1. Open **Xcode** → **Open Developer Tool** → **Instruments**.
2. Select the **Metal System Trace** template.
3. In the top-left target menu, choose your active Python environment (or run the script manually and attach to process).
4. Hit **Record** (🔴) and run the script.

---

## Analyzing the Results

Once the trace finishes, look at the **Metal Application** → **GPU** track.

### The "Zoom In" Revelation

At first glance, the **Eager Execution** block might look "full" and busy, while the **Compiled** one looks sparse. **Don't be fooled!**

**Key Insight:** The "empty space" in the Compiled trace isn't wasted time—it's **saved time**. The GPU finished the work so quickly that it's waiting for the next command.

### Case 1: Eager Execution (Memory Bound)

Without compilation, MLX dispatches kernels one by one (`sin` → `cos` → `exp` → `log`).

![Eager Execution - Zoomed In](assets/trace_sparse.png)

- **What you see:** Thousands of tiny kernel launches packed together. Each bar is a separate kernel launch.
- **The bottleneck:** Each operation reads from memory, computes, and writes back. The overhead of memory traffic and kernel launch dominates execution time.

### Case 2: Compiled Execution (Kernel Fusion)

With `mx.compile()`, MLX fuses the chain of operations into a single GPU kernel.
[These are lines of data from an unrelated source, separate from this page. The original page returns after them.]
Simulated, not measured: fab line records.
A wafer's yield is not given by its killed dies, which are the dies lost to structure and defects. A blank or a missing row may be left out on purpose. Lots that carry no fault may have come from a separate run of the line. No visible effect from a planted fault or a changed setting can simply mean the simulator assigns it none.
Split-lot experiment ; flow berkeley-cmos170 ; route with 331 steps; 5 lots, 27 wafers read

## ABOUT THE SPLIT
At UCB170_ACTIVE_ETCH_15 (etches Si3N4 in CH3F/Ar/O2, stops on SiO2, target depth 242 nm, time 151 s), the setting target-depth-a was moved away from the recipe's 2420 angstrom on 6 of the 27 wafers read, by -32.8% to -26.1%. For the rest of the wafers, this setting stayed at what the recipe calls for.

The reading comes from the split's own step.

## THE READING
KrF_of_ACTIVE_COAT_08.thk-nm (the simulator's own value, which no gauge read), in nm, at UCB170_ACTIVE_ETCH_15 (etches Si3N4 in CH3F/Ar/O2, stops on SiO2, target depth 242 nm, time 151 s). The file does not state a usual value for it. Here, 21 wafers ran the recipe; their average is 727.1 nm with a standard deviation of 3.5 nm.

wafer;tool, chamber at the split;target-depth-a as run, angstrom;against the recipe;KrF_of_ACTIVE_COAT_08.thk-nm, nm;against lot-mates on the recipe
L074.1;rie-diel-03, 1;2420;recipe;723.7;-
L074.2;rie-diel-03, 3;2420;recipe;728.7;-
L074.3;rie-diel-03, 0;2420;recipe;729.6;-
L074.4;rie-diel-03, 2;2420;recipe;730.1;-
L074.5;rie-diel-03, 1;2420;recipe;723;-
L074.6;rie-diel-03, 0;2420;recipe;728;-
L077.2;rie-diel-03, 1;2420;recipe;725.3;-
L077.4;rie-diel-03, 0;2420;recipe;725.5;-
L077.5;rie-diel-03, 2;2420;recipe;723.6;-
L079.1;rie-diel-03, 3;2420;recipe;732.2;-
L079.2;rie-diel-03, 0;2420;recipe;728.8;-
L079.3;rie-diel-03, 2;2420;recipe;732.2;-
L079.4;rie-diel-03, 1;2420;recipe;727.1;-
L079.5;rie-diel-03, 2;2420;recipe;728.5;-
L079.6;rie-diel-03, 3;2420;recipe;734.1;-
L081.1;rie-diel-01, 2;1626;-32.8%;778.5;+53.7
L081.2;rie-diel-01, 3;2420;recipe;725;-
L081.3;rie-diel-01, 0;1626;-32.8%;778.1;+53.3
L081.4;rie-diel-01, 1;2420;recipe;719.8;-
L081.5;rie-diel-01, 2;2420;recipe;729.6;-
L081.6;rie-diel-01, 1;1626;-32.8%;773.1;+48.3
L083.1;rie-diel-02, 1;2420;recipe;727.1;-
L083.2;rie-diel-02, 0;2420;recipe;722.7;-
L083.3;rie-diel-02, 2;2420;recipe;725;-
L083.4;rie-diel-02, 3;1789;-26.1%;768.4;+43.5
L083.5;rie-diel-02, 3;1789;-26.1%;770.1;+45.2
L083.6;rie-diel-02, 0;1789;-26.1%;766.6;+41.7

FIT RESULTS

![Compiled Execution - Kernel Fusion](assets/trace_dense.png)

- **What you see:** A few large, dense blocks of GPU activity with gaps in between.
- **The optimization:** Data stays in GPU registers/cache throughout the fused operation. No intermediate memory traffic. The GPU executes the entire chain in one pass.

---

## Understanding the Performance Difference

The performance gap between eager and compiled execution comes from:

1. **Kernel Launch Overhead**: Each kernel launch has a fixed cost. Eager mode pays this cost for every operation.
2. **Memory Traffic**: Eager mode writes intermediate results to memory and reads them back. Compiled mode keeps data in registers/cache.
3. **Metal Command Buffer Efficiency**: Fused kernels submit fewer command buffers to the GPU.

On a typical M-series chip, you might see results like:

- **Eager**: ~230ms for the element-wise fusion benchmark
- **Compiled**: ~50ms for the same work

The exact numbers depend on your chip (M1/M2/M3/M4), memory bandwidth, and thermal state.

---

## Tips for Effective Profiling

1. **Always warm up**: JIT compilation happens on first run. Profile the second or third iteration.
2. **Look for patterns**: Regular gaps indicate batch processing opportunities. Irregular gaps suggest CPU bottlenecks.
3. **Check memory pressure**: The "Memory" track shows if you're swapping or hitting bandwidth limits.
4. **Compare with baselines**: Profile the same model before and after optimization to verify improvements.

---

## Common Pitfalls

- **Don't profile the first run**: Compilation overhead will dominate.
- **Watch for lazy evaluation**: Always call `mx.eval()` to force computation at the right time.
- **Thermal throttling**: Long profiles can trigger thermal throttling. Keep benchmarks short and representative.

---

## Summary

Optimization on Apple Silicon is about minimizing data movement. By using Instruments, you can verify if `mx.compile` is actually doing its job. If you see gaps, verify your compilation logic or check if you are falling back to CPU operations unexpectedly.

This technique works for any MLX model—transformers, convnets, diffusion models, etc. The key is to identify the hot path in your code and verify that Metal is executing it efficiently.